Artificial Intelligence for IT Operations (AIOps) is a term coined by Gartner in 2016 as an industry category for machine learning analytics technology that enhances IT operations analytics. AIOps is the acronym of "Artificial Intelligence Operations". Such operation tasks include automation, performance monitoring and event correlations among others.
There are two main aspects of an AIOps platform: machine learning and big data. In order to collect observational data and engagement data that can be found inside a big data platform and requires a shift away from sectionally segregated IT data, a holistic machine learning and analytics strategy is implemented against the combined IT data.
The goal is to enable IT transformation, receive continuous insights which provide continuous fixes and improvements via automation. This is why AIOps can be viewed as CI/CD for core IT functions.
Given the inherent nature of IT operations, which is closely tied to cloud deployment and the management of distributed applications, AIOps has increasingly led to the coalescence of machine learning and cloud research.
The normalized data is suitable to be processed through machine learning algorithms to automatically reduce noise and identify the probable root cause of incidents. The main output of such stage is the detection of any abnormal behavior from users, devices or applications.
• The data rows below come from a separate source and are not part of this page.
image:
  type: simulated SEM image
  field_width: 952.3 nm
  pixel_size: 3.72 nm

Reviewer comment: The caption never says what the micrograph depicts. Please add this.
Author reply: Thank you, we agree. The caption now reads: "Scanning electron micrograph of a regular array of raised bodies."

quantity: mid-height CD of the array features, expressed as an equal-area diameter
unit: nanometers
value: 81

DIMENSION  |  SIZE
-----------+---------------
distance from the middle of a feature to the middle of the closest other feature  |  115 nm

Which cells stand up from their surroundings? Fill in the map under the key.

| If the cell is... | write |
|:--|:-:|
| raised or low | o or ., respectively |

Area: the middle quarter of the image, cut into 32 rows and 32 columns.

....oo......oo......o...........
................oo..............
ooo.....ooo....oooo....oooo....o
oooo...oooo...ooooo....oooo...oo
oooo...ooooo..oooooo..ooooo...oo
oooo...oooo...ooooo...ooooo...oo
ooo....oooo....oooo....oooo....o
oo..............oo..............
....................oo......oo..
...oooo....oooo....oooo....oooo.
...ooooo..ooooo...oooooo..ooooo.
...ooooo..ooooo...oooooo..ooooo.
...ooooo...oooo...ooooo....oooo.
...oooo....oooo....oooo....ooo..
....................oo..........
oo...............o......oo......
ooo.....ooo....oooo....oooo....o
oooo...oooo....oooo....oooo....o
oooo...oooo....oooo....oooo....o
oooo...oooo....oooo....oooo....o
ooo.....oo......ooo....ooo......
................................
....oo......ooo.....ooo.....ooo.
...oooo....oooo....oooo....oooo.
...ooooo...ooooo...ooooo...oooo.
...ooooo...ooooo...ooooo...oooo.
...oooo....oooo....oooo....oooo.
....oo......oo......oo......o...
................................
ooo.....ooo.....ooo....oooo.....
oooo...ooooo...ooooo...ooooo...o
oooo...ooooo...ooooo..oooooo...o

Noise reduction can be done by various methods, but most of the research in the field points to the following actions:
Anomaly detection - another step in any AIOps process is based on the analysis of past behavior of users, equipment and applications. Anything that strays from that behavior baseline is considered unusual and flagged as abnormal.
Root cause determination is usually done by passing incoming alerts through algorithms that take into consideration correlated events as well as topology dependencies. The algorithms on which AI are basing their functioning can be influenced directly, essentially by "training" them.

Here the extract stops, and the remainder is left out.